Her seven-year break

Rosanne Cash may be the daughter of Johnny Cash and step-daughter of June Carter Cash, two of country music's revered talents, but as a teen living with her mom in California, her mind was filled with the Beatles and Blind Faith, Joni Mitchell and Janis Joplin.

It was not filled with dreams of writing songs and singing for a living. In her experience, performing took dads away from their families, and fame was something that tore them apart.

"I knew I wanted to write, but I didn't know how or what," she says. "I had a fierce ambition to discover my own life, to find out ... who I was gonna be and what I was gonna do."

Ms. Cash certainly didn't plan on spending the 1980s as a country star, pumping out 11 No.1 hits and winning a Grammy. But that familial calling proved too strong to resist. Before attending college, she joined her dad on the road as a backup singer. This eventually led to composing her own material - and to her latest album, "Rules of Travel."

Her first release in seven years, it explores the frustrations and fears of all relationships, employing metaphors that traverse both the heart's interior and the world at large. Like her other '90s albums, its sound is more folk/pop than country.
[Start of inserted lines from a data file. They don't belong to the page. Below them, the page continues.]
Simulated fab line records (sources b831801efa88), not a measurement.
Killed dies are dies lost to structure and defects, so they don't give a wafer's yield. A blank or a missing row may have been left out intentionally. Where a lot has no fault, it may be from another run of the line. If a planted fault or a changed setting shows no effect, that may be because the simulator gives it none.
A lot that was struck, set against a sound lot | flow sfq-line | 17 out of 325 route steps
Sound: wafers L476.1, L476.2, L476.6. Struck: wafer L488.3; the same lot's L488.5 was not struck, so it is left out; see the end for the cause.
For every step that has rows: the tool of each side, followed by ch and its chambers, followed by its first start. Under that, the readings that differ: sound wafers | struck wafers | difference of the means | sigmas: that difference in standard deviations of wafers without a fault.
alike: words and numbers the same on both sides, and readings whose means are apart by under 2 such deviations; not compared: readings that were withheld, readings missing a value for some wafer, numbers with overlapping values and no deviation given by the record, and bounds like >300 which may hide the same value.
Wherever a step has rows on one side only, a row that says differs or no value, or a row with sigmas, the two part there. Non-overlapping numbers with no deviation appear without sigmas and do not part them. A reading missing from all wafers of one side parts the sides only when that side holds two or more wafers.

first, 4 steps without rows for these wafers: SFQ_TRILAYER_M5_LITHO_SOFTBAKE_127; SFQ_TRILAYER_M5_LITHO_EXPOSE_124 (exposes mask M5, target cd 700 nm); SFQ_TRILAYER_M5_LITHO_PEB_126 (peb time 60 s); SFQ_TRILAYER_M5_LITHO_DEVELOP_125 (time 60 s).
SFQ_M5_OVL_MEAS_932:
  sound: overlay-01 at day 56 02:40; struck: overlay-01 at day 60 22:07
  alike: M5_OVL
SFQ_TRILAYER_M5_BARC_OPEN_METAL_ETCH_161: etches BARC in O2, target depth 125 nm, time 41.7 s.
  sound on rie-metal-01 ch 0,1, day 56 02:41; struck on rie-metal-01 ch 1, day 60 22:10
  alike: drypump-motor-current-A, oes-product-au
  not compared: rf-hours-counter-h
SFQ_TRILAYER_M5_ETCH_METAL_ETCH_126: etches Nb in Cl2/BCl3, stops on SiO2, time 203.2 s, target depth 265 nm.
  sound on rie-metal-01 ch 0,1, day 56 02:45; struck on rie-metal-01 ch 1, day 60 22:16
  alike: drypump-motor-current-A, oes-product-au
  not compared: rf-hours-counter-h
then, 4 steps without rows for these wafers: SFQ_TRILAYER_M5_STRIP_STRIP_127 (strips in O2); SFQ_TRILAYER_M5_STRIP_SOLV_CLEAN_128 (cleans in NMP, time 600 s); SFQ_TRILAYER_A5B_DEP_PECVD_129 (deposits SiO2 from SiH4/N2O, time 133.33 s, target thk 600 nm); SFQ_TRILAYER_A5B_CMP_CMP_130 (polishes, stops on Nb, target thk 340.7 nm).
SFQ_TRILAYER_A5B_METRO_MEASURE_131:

On it, she combines her strong, nuanced voice with those of guest singers Sheryl Crow and Steve Earle. Cash wrote most of the material herself or with her second husband, musician/producer John Leventhal.

"When I started writing songs I thought, 'This is a great profession, to write songs for other people,' " she says by phone from New York. "Then one thing leads to another. I make a demo of the songs, I get a recording contract.... I wake up 20 years later and I go, 'Oh, jeez, I'm a singer!' "

Cash and her first musician/producer husband, Rodney Crowell, created gems like "Seven Year Ache." But, despite her lineage and their track record, Nashville shunned them because they refused to fit the country mold. Instead they mixed influences, including rock, into what was then a revolutionary sound that became known as alternative country.

After her marriage fractured, Cash fled to New York, where she now lives with Leventhal, three daughters from her first marriage, a stepdaughter, and her 4-year-old son.

Motherhood wasn't the only delay for the album. Cash also lost her voice because of a throat polyp that took two years to disappear.

Her father's health problems and advancing age prompted Rosanne to write "September When It Comes," which they perform together on the album. Though he inspired the song, she says, "I didn't intend to sing it with him." (Leventhal talked her into it.) Surprisingly, father and daughter had recorded almost nothing together.

Then, unexpectedly, June Carter Cash passed on this spring. She left behind "Wildwood Flower," which will be released Sept. 9. In Rosanne's liner notes, she says the album chronicles June's membership in country's pioneering Carter Family and captures her grace, humor, insight; her roles as wife and mother; her quiet pride in making music history, and her timelessness.

The true measure of June's - and Johnny's - influence on Cash is that the same words could be used to describe her.